Grand Master of Droit Humain Honoured by France
Professor Njördur Njardvik, International Sovereign Grand Commander of Co Masonry Le Droit Humain, has been honoured by President Jacques Chirac with the award of Chevalier of the Légion d’Honneur, one of the highest civil decorations bestowed by France. In his citation, President Chirac said: ‘This awards a humanist with great culture, who has dedicated himself for forty years to making the Icelandic language and literature better known. It also awards a man with a kind heart, who devotes himself with generosity to support the cause of children. It awards a friend of France because thanks to him the links between our two countries are reinforced.’ In a simple ceremony at the French Embassy in Reykjavík on 26 July, the French Ambassador M. Louis Bardollet invested Professor Njardvik with the medal of the Order, and in his speech laid stress on his commitment, in his capacity as Grand Master, for spiritual development.

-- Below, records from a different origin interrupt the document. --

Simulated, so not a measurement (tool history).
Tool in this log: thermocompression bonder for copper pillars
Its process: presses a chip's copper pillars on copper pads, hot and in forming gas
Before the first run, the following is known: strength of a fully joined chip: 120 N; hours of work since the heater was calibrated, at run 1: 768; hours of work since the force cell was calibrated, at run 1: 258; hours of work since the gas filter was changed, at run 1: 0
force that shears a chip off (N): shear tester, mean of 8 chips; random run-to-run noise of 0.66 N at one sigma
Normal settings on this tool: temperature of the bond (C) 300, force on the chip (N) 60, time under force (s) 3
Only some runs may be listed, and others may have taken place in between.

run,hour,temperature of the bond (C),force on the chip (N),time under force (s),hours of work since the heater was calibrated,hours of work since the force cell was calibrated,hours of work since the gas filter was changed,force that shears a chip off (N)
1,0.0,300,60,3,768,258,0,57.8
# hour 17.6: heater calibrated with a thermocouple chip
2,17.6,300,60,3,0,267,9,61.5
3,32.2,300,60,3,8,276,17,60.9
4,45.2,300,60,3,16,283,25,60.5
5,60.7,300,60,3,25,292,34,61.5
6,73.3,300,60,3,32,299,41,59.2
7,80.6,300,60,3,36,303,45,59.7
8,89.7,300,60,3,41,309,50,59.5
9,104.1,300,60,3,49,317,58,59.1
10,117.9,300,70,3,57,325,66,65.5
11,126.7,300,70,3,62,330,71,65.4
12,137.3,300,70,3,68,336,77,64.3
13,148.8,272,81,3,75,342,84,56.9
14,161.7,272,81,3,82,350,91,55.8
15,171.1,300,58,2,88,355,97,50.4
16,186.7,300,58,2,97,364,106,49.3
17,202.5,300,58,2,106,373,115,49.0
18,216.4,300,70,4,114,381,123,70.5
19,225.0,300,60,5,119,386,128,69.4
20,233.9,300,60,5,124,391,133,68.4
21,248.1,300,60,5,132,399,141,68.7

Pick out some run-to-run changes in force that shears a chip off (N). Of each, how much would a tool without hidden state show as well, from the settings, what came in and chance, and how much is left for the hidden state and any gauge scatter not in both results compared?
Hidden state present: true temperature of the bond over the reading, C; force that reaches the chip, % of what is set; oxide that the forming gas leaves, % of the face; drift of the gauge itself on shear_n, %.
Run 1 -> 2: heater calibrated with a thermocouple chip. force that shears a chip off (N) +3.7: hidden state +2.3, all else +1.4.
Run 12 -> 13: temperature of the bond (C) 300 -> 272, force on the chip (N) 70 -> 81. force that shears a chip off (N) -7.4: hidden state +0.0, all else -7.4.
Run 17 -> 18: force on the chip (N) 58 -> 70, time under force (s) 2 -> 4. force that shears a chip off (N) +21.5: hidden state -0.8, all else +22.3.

Njördur Njardvik was born in northwest Iceland in 1936 in a family of fishermen and netmakers. He is a graduate of the University of Iceland and the University of Göteborg, Sweden, in Icelandic, Swedish and Nordic philology. His career spans many activities: literary and drama critic, writer, teacher, director of a publishing house, university lecturer in Icelandic literature, lecturer at universities in Finland, Denmark, Norway, Sweden, Hungary, Canada and the United States. He has written over 25 books and plays, and has translated many works into his native Icelandic. He is a Life Member of Clare Hall College, Cambridge and a founder and current President of SPES (Soutien Pour l’Enfance en Souffrance), an international aid organisation for children in need, running a home for abandoned children in Lomé, Togo.
Professor Njardvik was initiated in 1958 in the International Order of Co-Freemasonry, a body not recognised by the United Grand Lodge of England. He was made an 18º Freemason in 1973, 33º in 1985 and has founded two new lodges in Iceland and has been Master of both. He was elected Grand Master for five years in 1997, and re-elected in 2002.
Lodge Archives Survive Great Fire of Chicago
Chartered in 1845, Oriental Lodge No. 33 still meets in Chicago. Not only is it the oldest lodge in the city, it is the only lodge incorporated by an act of the State Legislature, and the only lodge ever visited by ‘American Royalty’.
A recent inspection of the lodge’s extensive archives resulted in the retrieval of a strongbox believed to have been used by the Secretary from the 1850s to the 1870s. It is believed he took the strongbox home for safekeeping on 9 October 1871, the night the Great Fire burned much of the city to the ground. The lodge’s existing charter drily states that it was issued ‘to replace the original lost due to fire.’
The strongbox contained a treasure-trove of items such as ballots, trestleboards and correspondence, as well as some of the only known photos of Past Masters, including several founding fathers of the city of Chicago. The items were generally in good condition, but need now to be preserved for posterity.
Records also show that visitors from foreign jurisdictions from around the world attended meetings, most likely while passing through Chicago on business. Especially noteworthy was a royal visit in 1875 by Brother Kalakaua, King of Hawaii and a member of the lodge ‘Le Progrès de l’Océanie’, which still exists. Accounts indicate that during his trip to the United States, he sought to witness the ceremonial splendour of Oriental Lodge’s third degree as it was then conducted, using elaborate props and special effects.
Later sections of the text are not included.